Online learning from demonstration algorithms, such as DAgger, can learn policies for problems where the system dynamics and the cost function are unknown. However, during learning, they impose a burden on supervisors to respond to queries each time the robot encounters new states while executing its current best policy. Algorithms such as MMD-IL reduce supervisor burden by filtering queries with insufficient discrepancy in distribution and maintaining multiple policies. We introduce the SHIV algorithm (Svm-based reduction in Human InterVention), which converges to a single policy and reduces supervisor burden in non-stationary high dimensional state distributions. To facilitate scaling and outlier rejection, filtering is based on distance to an approximate level set boundary defined by a One Class support vector machine. We report on experiments in three contexts: 1) a driving simulator with a 27,936 dimensional visual feature space, 2) a push-grasping in clutter simulation with a 22 dimensional state space, and 3) physical surgical needle insertion with a 16 dimensional state space. Results suggest that SHIV can efficiently learn policies with equivalent performance requiring up to 70% fewer queries.

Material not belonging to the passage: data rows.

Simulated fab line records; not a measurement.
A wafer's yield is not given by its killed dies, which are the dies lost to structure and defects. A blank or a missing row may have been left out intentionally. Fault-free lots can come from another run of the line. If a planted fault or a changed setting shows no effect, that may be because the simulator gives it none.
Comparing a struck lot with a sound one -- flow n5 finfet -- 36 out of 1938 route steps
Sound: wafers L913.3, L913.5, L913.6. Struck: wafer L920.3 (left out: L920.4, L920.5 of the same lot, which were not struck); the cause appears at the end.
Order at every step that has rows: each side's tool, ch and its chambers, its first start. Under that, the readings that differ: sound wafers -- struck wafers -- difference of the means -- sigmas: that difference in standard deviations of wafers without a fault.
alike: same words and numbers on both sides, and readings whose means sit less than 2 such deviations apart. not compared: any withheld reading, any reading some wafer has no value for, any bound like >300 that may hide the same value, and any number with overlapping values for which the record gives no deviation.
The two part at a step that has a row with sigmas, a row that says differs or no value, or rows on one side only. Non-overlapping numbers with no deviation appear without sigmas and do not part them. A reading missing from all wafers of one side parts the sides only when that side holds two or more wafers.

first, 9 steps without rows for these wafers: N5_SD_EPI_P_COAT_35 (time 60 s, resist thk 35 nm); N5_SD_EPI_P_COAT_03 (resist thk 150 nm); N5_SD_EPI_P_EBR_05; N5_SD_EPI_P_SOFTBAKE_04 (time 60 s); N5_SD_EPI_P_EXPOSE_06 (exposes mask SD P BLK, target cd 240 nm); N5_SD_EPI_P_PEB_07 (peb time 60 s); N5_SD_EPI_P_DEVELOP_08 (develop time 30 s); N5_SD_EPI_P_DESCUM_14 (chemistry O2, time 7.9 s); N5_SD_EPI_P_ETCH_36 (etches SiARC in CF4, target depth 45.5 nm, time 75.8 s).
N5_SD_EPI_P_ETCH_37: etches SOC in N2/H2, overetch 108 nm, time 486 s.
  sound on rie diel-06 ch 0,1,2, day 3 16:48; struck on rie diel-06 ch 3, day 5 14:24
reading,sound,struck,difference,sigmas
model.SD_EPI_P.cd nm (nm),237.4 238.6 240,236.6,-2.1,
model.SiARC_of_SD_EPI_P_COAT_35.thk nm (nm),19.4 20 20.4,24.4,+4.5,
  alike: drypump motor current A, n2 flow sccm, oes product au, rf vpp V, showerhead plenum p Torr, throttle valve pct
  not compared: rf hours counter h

SHIV: Reducing Supervisor Burden using Support Vectors for Efficient Learning from Demonstrations in High Dimensional State Spaces Michael Laskey, Sam Staszak, Wesley Hsieh , Jeffrey Mahler,Florian Pokorny, Anca Dragan, Ken Goldberg. IEEE International Conference on Robotics and Automation, 2016 (Under Review). [PDF].
Theoretical Analysis of SHIV Michael Laskey, Jeffrey Mahler,Florian Pokorny, Anca Dragan, Ken Goldberg. [PDF].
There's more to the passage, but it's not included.